Just to update, as I've had an off-zilla inquiry. This is on my radar for next week. I'll also say when I first saw this signature I expected it to be randomly distributed across the testbase and its pretty interesting (and promising for a fix) that it is normally associated with a couple particular tests.
I thought I had this figured out today, but try disagrees with me :) However that failed run does have lots of debug added to it which I can use to keep working. I'm only making this comment so people know I'm not treating this as ok-perma-orange
through some debugging annotations and many try runs of mochi-other on linux-64 I have learned that at the time of the assert the socket thread is complete but the connection manager has not yet shutdown (and has not yet received the begin-shutdown notification) which leaves the tick is still active
Created attachment 613409 [details] [diff] [review] patch 0 its possible for the socket transport service to shutdown before the connection manager. It actually does this all the time if you go offline. In that case the readtimeouttick continued to try to tick until it determined that there were no active connections, when it disabled itself. but that was too late to do safely if the socket thread was already gone (as the number of active connections is designed to only be accessed on the socket thread). The patch changes things to disable the timer tick any time the active connection count drops to zero instead of cleaning it up out of the tick itself. In the case with a long running active connection when the transport service goes away first (the tick is still removed by the connection manager shutdown routine if it goes away first) the transport actually detaches all active sockets which drives the count to 0 and disables the tick.

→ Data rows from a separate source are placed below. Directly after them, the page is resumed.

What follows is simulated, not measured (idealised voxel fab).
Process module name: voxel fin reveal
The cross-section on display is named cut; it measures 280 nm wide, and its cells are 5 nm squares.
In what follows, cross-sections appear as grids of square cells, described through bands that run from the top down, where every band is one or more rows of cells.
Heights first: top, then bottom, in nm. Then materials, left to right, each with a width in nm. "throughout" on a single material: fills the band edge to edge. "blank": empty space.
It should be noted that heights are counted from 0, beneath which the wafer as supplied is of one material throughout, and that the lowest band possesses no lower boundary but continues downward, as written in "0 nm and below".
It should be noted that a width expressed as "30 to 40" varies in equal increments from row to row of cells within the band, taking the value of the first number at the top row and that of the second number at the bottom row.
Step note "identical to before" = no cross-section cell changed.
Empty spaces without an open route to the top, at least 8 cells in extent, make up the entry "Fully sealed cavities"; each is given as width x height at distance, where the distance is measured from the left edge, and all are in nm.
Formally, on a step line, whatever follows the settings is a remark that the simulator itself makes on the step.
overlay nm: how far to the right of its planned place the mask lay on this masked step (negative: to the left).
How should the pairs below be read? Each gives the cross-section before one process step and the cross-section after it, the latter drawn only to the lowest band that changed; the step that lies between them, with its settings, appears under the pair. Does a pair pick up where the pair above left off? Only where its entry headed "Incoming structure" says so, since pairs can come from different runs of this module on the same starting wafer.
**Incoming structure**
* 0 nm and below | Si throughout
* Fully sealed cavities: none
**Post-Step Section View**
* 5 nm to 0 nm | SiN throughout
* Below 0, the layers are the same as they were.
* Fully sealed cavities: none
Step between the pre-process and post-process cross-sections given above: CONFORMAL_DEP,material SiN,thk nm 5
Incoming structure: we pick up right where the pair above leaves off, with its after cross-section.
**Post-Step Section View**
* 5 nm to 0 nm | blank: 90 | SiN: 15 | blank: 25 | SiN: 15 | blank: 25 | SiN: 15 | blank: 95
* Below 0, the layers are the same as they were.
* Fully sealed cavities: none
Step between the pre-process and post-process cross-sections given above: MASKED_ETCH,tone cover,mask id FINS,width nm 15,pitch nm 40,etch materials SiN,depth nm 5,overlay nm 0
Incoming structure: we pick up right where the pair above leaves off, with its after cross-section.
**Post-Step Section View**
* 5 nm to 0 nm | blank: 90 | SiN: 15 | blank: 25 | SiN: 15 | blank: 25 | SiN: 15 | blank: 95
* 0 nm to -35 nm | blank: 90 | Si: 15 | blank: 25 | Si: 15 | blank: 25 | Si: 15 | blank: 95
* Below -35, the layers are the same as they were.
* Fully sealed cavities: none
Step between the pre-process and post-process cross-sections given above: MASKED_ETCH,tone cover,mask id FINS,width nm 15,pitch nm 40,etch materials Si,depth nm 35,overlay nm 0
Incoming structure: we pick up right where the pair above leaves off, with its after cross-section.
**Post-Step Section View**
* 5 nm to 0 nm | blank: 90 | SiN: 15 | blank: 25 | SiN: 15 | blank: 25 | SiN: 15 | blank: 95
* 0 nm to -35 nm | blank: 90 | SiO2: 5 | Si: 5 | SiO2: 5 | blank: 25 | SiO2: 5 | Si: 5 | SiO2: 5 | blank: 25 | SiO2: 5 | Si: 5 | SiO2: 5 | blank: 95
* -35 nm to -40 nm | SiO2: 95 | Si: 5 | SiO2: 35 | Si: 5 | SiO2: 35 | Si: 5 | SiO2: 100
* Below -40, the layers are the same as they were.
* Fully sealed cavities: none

Comment on attachment 613409 [details] [diff] [review] patch 0 Review of attachment 613409 [details] [diff] [review]: ----------------------------------------------------------------- r=honzab with a comment. ::: netwerk/protocol/http/nsHttpConnectionMgr.cpp @@ +254,5 @@ > } > } > > +bool > +nsHttpConnectionMgr::ConditionallyStopReadTimeoutTick() This can be just void. ConditionallyStopPruneDeadConnectionsTimer is the same. It's confusing when a method does the thing but also returns a flag whether conditions to do the thing has been met (like the caller should do thing it self). You are not using the result anywhere.
https://hg.mozilla.org/integration/mozilla-inbound/rev/69e021051aa5 > > +bool > > +nsHttpConnectionMgr::ConditionallyStopReadTimeoutTick() > > This can be just void. I made it void.
Comment on attachment 613409 [details] [diff] [review] patch 0 This is one of a two patch series (bug 744788 and bug 738812) that should be accepted or declined for aurora atomically. We've only seen this orange on FF14, but it can happen on FF13. The reason it is more prominent on 14 is the timer event is much more frequent there due to the pipelining changes introduced on 14, but the same timer is used by spdy on 13. [Approval Request Comment] Regression caused by (bug #): 728113 User impact if declined: potential crash risk during offline or shutdown Testing completed (on m-c, etc.): m-c - orange cleared up. Risk to taking this patch (and alternatives if risky): fairly low. String changes made by this patch: none.
Comment on attachment 613409 [details] [diff] [review] patch 0 [Triage comment] Low risk, clears up what sounds like intermittent orange on 13, please go ahead with landing.